Interfluidity explains the costs so clearly that the post can't really be improved upon. So I'll guote the meat of it:

Suppose we pass the "Emergency Economic Stabilization Act of 2008", and a depression comes anyway, and we cannot raise taxes (blood, turnips, all of that), and we cannot borrow from abroad (because our paymasters have tired of us). Sure, the Federal Reserve will print money, because the debt must be paid and the government must continue, and in a depression many prices will fall regardless, but commodities and imports will grow dear. We will know then that we want to build factories, for all the televisions and computers that used to be cheap from Asia, but that can no longer be bought with debauched greenbacks. But we won't have the capital.

What will we say, in those dark days, when someone comes along and blames the bankers? It was the bankers, after all, who "intermediated" our vast current account deficit, who found ways of accepting goods and producing debt despite our incapacity to repay, and who enriched themselves by doing so. And then these self-same bankers threatened us with armageddon unless we paid them hundreds of billions of dollars, back when dollars could still buy steel and cement and machinery. We paid the ransom, but the hostage died anyway. How will Secretary Paulson answer their charge?

Suddenly we will realize the cost of putting expedience before even the thinnest veneer of justice. Because in the end, Secretary Paulson will answer these charges with a locked gate and an exception to the Posse Comitatus Act. An economic depression will bring temptations to violence and radicalism. And a lot of people will look back on this decade, right up to and through the "Emergency Economic Stabilization Act of 2008", and feel with some justice that they were royally screwed.

Now, in a deep downturn, scapegoats will be found no matter what. Maybe we really have nothing to lose by passing this badly flawed proposal, since it might prevent a depression and if not we're all toast anyway. But, you know what? While we still can borrow valuable dollars, we could use that 700B to build infrastructure that might make the economic facts of a depression less severe. And, if we insisted that the mighty bankers actually fall now, actually take the hit that their own ideology demands of them, that just might blunt the sense that we are "us" and "them", rather than a nation with a common struggle, when it all hits the fan. Maybe the choice we are really making here is not about financial and monetary arcana, but a choice between civic peace and civil war.
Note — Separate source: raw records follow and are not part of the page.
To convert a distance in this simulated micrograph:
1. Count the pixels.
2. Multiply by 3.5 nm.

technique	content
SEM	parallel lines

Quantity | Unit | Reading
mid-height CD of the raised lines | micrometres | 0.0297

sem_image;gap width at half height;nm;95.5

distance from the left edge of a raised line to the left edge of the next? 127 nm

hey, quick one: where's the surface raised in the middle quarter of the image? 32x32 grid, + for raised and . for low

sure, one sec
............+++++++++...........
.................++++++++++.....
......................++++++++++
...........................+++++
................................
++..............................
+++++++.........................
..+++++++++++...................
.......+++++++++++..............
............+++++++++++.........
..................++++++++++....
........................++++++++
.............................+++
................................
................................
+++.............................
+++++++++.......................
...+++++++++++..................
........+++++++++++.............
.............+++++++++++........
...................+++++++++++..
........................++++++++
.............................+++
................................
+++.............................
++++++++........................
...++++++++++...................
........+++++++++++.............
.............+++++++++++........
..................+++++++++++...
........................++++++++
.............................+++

Obviously this is speculative, and alarmist, while the crises in the credit markets are acute, real, and tangible. But we really could nationalize failing banks before they take down the credit markets, while bailing out senior creditors. It has been done. The Federal Reserve or the Treasury could buy high quality commercial paper if the money markets go on strike. (That's much less risky than buying frozen mortgage assets.) We really could invest in productive infrastructure, rather than in claims on already built subdivisions. We do have other choices, besides starting the depression tomorrow or giving Secretary Paulson what he wants.

The Paulson Plan is now the easy out. It has a lot of momentum behind it. It feels safe. But it is not guaranteed to work even in the short run, and does not address the substance of our economic problems at all. Much of the public perceives the plan as at best a kind of ransom and at worst a kind of theft. The plan might buy us enough time to put our economic house in order, in which case it would have been well worth the cost. But if it doesn't work out that way, if the public is forced to swallow a bail-out that seems flamboyantly unjust and everything falls to pieces anyway, we will have painted ourselves into a very dark corner. In a genuine catastrophe, social cohesion matters more than anything. Surely, by now, we should have learned not to underestimate tail risk.

Now, I understand that the great, and even the great and the good, said "pass it now, and fix it later."

But why on earth would they believe that the fix, later, will come? Many believe that Our Betters are will soon demand more.

And I fear, as well, that Our Betters -- sequestered in their gated communities -- have already assessed the risks of a loss of social cohesion, and taken measures accordingly. Justice be damned.

Then again: Maginot Line. If that's where they think we are going to be, then indeed we need to be somewhere else. Ahimsa, ahimsa, ahimsa....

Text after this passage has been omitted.